Natalie started painting professionally shortly after moving to Shropshire in 2003, following her earlier formal training in fine art and later, stage and set design. She began working on a series of intricate flower and bird portraits, which she feels that Georgia O’Keefe, Karl Blossfeldt and early 17th century Dutch painters such as Ambrosius Bosschaert have heavily influenced.
She has had several well received exhibitions throughout Great Britain, for example; the Judith Blacklock Gallery in Knightsbridge, several Cork Street galleries in London, Birmingham City Art Gallery and the Royal Academy.

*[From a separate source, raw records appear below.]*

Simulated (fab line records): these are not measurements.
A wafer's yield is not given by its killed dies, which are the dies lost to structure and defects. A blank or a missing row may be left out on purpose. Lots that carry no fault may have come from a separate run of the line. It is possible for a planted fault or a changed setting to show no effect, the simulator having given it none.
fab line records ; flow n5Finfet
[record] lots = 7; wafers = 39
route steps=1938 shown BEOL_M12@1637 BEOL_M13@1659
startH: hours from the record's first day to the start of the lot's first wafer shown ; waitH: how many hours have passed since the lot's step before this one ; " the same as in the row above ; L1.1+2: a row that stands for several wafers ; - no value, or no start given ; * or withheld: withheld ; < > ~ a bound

The flower or bird itself is just the starting point for an abstract study of transparency, colour and form. The effects of sunlight and shadows are having an increasing effect on my work; the subtlety of colours becomes a unique moment in time. Each subject is so different, offering delicacy and detail but at the same time strength and vitality. It’s these differences that fascinate me and I try to capture that essence in my work. I want the viewer to have the experience that is beyond that of the image in nature; therefore, the scale of my work is important. By enlarging the scale, the nature of the subject is intensified, and enables the viewer to become surrounded by the beauty of the subject.
I often work from photographs translated onto a large-scale canvas. The focus is then increased to enable the viewer to be surrounded and drawn into what becomes an abstract concept of colour and shape.
The subject is intensely studied to identify the form and movement derived from the use of colour. My interest ranges from capturing the delicacy of a petal or feather while also showing the strength within the subject; this is then emphasized by the background where a minimum distraction is sought.
The canvases range in size but start from 30x30 inches increasing to 50x70 inches for some of the later studies. The medium is oil built up in layers over a number of weeks to create a vivid and translucent finish.